I've been following Ashley and Richard's conversations about the new Smoke proposal for KDE4 and I have to say it all reminds me exactly why I have grown to loathe bindings. First, let me say that I have loads of respect for both Ashley and Richard as they are extremely talented developers. Both of them helped me enormously with the now discontinued Qt# bindings. With that said, I think KDE bindings developers and enthusiasts are completely missing the mark for a possible future KDE/Qt binding roadmap.
It seems there is a growing number of KDE'ers with the will to change the KDE binding's situation. If we continue down the path we're now taking for KDE4 we're going to get the current binding's situation perhaps with more visibility in the community. Perhaps the kdebindings module can be cleaned up to the point where it builds reliably well. Perhaps we'll see the adoption of the some of the better bindings (shout out to Ruby, Python and KJSEmbed) in stand alone applications or scripts in Plasma. If these are your only goals, then please, just ignore this post. If however, you want more for KDE bindings then read on...
Let's take the new smoke proposal for instance. Here we already have an enormous library that is about to get even bigger by creating a QObject derived proxy for every non-QObject class in KDE/Qt libraries. Think about that for a second. That means every non-polymorphic class in the current libraries will now have a virtual table. Forget that the hot code paths in KDE/Qt will now have this extra overhead and just think what this will do to the size of this already enormous lib. Further, we'll have to continue overriding each and every existing virtual function and then on top of that we'll need to make it a slot.

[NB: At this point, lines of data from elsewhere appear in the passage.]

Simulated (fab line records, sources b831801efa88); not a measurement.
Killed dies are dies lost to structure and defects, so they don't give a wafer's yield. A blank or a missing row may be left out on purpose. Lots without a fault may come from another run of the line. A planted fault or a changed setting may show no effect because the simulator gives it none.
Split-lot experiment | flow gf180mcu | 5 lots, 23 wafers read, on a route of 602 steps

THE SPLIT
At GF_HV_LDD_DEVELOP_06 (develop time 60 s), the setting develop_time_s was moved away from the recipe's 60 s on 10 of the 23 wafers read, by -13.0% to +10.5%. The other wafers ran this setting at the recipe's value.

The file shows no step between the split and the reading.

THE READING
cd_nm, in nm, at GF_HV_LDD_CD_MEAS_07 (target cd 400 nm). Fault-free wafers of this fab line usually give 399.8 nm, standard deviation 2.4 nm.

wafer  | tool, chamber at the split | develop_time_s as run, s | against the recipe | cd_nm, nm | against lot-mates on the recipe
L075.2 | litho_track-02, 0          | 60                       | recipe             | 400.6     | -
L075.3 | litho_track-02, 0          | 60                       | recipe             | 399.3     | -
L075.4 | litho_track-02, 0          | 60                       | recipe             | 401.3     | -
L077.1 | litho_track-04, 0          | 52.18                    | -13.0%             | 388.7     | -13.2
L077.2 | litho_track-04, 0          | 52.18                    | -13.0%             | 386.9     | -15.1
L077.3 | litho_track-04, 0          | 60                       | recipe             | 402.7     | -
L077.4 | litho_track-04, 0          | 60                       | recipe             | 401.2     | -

What Ashley, Richard and all other bindings developers are doing is actually quite a remarkable achievement, but it is also the source of the problem. I believe the entire concept of bindings as we know it is fundamentally broken. Think about it for a second... what is a binding, really, after all?
Creating a traditional language binding is nothing short of trying to export an entire language's features by writing a shared library. IMHO, the mother of all fundamentally broken designs. Well, actually, there is one that is worse, but you have to read on for that one...
Actually, it is worse than that, because most binding authors see the above as not that challenging enough... no, no, we have to make it harder by writing a program that automatically writes the shared library exporting an entire language's features. LOL.
And what do we get for this back breaking work?
1. A platform that will never match the speed or performance of the original library by design!
In short, a second class development platform by design!
Now, it seems there is a growing number of developers with the will to change this situation. If we continue down the path we're now taking for KDE4 we're going to get the above, but perhaps with more visibility in the community. Perhaps the kdebindings module can be cleaned up to the point where it builds reliably well. Perhaps we'll see the adoption of the some of the better bindings (shout out to Ruby, Python and KJSEmbed) in stand alone applications or scripts in Plasma. If that is the goal, then as I said at the top ;), just ignore this post.
The only real way around the problems I've highlighted above is to, as I've been saying to anyone who will listen, build the binding into the compiler. Actually, it is more like building the binding into the _toolchain_ just like Microsoft has done with the Common Language Runtime. Although, Microsoft is not the first to come up with this idea, they've done the most thorough job of it. One way of solving our problems, of course, is by building a C++ compiler for Mono/PNET based upon the ECMA spec. The advantages here would be an already developed CLR implementation for Windows/Linux/MacOSX. The disadvantages would be the legal uncertainty surrounding this whole path. I'm not in favor of this, myself.
As an aside, I must say that I find it absolutely hilarious the position that the CLR/Mono folks find themselves in. They have this new platform that is supposed to be a binding killer, but they still have to write a binding for their old technologies because they can not be naturally consumed by the new platform. They have to graft their object model that was hacked into the library onto the object model of their new platform. Thinking about how fundamentally broken that is... and I have to say that this is truly the mother of all fundamentally broken designs. Thus, even though they have this new platform, they also are crippled by the problems with traditional bindings. LOL.
The other option would be to adapt LLVM to support a higher level bytecode presentation. I've talked about this in numerous locations and I'm sure some are probably tired of hearing me say it again and again. If you haven't heard about LLVM you can read a little about it here.
To all of you who are tired of hearing me go on and on about this... It is an enormous undertaking, but I can't help but believe that with the renewed interest among KDE developers towards the bindings, and with very talented hackers such as Ashley, Richard, Alexander, Ian, and the rest that we could get much farther and much faster with this approach than with devoting so much time into what I feel is a withering end.